November 18, 2022
This release of Cloudera Data Warehouse (CDW) service on CDP Private Cloud Data Services introduces the new features and improvements that are described in this section.
Ability to use deterministic namespace in Kerberos principals
CDW now uses a deterministic namespace and environment IDs. The Kerberos principals for Database Catalogs and Environments use the service hostname and the deterministic namespace name based on the name of the Database Catalog or Environment.
When you specify an Environment or Database Catalog name, CDW appends a prefix to the environment and Database Catalog name, as well as to the Kerberos principal name. For more information, see Predefined Kerberos principals in Cloudera Data Warehouse Private Cloud.
Ability to install and manage Cloudera Data Warehouse clusters using CDP CLI
You can install CDP CLI on your computer and use it to install and manage CDW clusters on CDP Private Cloud. To install CDP CLI, see CLI client setup. For the list of CDW sub-commands, see https://cloudera.github.io/cdp-dev-docs/cli-docs/dw/index.html.
Real-time graphs in Grafana display scratch and cache disk utilization
You can monitor and track the scratch and cache disk utilization at a cluster level and the Virtual Warehouse level. This enables you to size a Virtual Warehouse optimally and calculate the memory and disk requirements. For more information, see Monitoring Data Warehouse service resources with Grafana dashboards.
Hue is now the unified next-generation SQL assistant in CDP
Hue packs the combined abilities of Data Analytics Studio (DAS) such as query optimization, query debugging framework, and rich query editor experience of Hue, making Hue the next-generation SQL assistant in CDP. You can search query history, view query details, visual explain plan, and DAG information, compare two queries, and download debug bundles for troubleshooting Hive queries from the Job Browser page. To support this feature, a new service called Query Processor is added to the CDP stack as a dependency for Hue.
A new tab called Hue query processor has been added under the section. The hue-query-processor.json and hue-event-processor.json files are no longer available under the drop-down menu. For more information, see About Hue Query Processor.
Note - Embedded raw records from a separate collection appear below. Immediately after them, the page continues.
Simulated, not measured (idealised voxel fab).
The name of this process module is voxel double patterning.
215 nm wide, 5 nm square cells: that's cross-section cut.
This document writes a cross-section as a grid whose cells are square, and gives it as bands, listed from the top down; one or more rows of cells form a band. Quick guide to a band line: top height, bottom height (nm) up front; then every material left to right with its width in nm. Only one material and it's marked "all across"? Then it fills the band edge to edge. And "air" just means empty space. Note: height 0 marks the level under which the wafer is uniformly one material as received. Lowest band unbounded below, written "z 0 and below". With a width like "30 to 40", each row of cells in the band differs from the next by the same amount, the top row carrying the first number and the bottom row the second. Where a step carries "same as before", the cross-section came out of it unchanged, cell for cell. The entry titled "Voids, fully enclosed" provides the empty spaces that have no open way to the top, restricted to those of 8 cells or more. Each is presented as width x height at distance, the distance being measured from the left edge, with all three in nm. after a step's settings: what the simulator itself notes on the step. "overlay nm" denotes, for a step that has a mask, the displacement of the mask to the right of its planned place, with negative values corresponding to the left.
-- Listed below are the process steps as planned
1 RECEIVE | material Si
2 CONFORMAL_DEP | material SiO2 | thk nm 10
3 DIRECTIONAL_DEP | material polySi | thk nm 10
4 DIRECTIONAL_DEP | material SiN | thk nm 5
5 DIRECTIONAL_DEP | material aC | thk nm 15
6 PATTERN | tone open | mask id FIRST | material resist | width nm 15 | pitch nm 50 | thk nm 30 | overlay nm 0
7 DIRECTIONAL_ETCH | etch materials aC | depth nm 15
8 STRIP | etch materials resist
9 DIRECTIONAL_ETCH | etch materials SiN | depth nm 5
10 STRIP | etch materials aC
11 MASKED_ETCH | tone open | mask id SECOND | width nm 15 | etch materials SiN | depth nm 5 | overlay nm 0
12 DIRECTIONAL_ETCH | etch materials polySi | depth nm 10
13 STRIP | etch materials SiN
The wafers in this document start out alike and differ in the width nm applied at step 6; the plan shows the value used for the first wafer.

Data Analytics Studio (DAS) is deprecated
DAS is deprecated and is not installed by default. DAS will be unavailable in future releases. Cloudera encourages that you use Hue to run Hive LLAP workloads. If you need to use DAS, then you can enable it from the Advanced Settings page. See Enabling Data Analytics Studio in CDW Private Cloud.
Ability to configure Impala coordinator high availability
You can configure up to five Impala coordinators in an active-active configuration concurrently with cookie-based load balancing to resolve or mitigate query concurrency problems. To enable the active-active configuration, select the Enabled (Active-Active) option while creating a Virtual Warehouse. For more information, see Configuring Impala coordinator high availability in CDW Private Cloud.
Ability to spill Impala queries to HDFS
You can configure heavy Impala queries to write intermediate files during large sorts, joins, aggregations, or analytic function operations to a remote scratch space on HDFS. To enable this feature, you must configure the Impala daemon to use the specified locations for writing the intermediate files and then specify the HDFS URI while creating the Impala Virtual Warehouse. For more information, see Enabling Impala to spill to HDFS in CDW.
New Advanced Configurations menu for enabling and disabling deprecated and Technical Preview features
A new Advanced Configurations
menu has been added to the CDW web interface which
opens an Advanced Settings page. On this page, you can enable or
disable Technical Preview and deprecated features which are not installed or available out
of the box when you install the Private Cloud data services. For example, enabling DAS which
has been deprecated and enabling third-party S3 providers in private cloud.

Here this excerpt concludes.